Google Kubernetes Engine Autopilot

Software containerization is the modern application programming model that has revolutionized the present day enterprise application development. It not only helps to make the application portable but also makes it scalable, I recently added a post that describes building GraphQL service as a containerized application. The main component of a containerized application is the orchestration engine, Kubernetes. Each major cloud provider has the managed Kubernetes service to provide production ready environment, Google Kubernetes Engine (GKE) is the service available on the Google cloud platform (GCP). Google provides the GKE standard and autopilot modes, autopilot is the fully managed service. This post describes the most useful features of Google Kubernetes Engine Autopilot required to implement an enterprise application

Prerequisites

• Understanding of containerized application architecture
• Basic understanding of Kubernetes
• Experience with GCP and GCP services such as GKE, IAM, Cloud storage, Cloud SQL, etc.

Reference Architecture

We will refer to the above architecture to understand the Google Kubernetes Engine Autopilot features. The diagram is simplified to include the most common components. An enterprise containerized application on GCP is deployed on GKE. It most commonly interfaces with other GCP services such as cloud storage, pubsub and cloud database. Also, a source code repository hosted on a managed git instance connects to GCP as a part of CI/CD setup. And development team members interact with the GCP services using cloud cli. If you want to understand different aspects of an enterprise application project structure including CI/CD, please refer to my recent post

1. Private cluster

Security is the key consideration for any enterprise application, especially hosted on a cloud infrastructure. A virtual private network (VPC) service on GCP allows to secure compute, database and other resources from any outside accesses. A private GKE Autopilot cluster, created in a VPC, is accessible only inside the company network. The nodes created by the private cluster will be in the private network hence making the containerized application more secure

gcloud container clusters create-auto private-cluster-1 \
    --region us-central1 \
    --enable-master-authorized-networks \
    --network my-net \
    --subnetwork my-subnet \
    --cluster-secondary-range-name my-pods \
    --services-secondary-range-name my-services \
    --enable-private-nodesCode language: PHP (php)

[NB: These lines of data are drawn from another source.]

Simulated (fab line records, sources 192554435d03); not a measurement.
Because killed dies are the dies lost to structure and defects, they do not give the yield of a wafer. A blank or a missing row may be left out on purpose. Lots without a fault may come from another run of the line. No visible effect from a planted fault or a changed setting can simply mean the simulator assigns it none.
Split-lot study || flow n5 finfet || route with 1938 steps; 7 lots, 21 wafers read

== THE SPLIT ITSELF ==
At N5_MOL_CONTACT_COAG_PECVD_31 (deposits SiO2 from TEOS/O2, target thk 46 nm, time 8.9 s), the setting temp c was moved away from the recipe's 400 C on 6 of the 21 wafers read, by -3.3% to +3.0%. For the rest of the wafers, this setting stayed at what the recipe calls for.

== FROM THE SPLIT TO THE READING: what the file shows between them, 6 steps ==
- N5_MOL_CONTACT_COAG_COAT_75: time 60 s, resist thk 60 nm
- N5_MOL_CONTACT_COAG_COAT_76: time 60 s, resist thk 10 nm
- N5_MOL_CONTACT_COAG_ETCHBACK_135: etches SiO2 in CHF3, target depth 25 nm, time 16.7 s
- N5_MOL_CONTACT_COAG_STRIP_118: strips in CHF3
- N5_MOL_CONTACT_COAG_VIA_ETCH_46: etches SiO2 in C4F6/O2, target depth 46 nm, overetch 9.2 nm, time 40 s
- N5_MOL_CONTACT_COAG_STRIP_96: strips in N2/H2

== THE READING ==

The above cli command creates a private autopilot cluster with limited access to the public endpoint. The GKE endpoint is used for the cluster management. This endpoint can also be kept completely private. However, that will require additional network setup between GCP and your enterprise resources such as source control and development machines. The private cluster with limited access to the public endpoint will help you to achieve extra security with limited setup. With the authorized networks, you can white list IPs to access the public endpoint, e.g. CI/CD server, source control server, developer machine, etc.

gcloud container clusters update private-cluster-1 \
    --master-authorized-networks XXX.XXX.XXX.XXX/YYCode language: PHP (php)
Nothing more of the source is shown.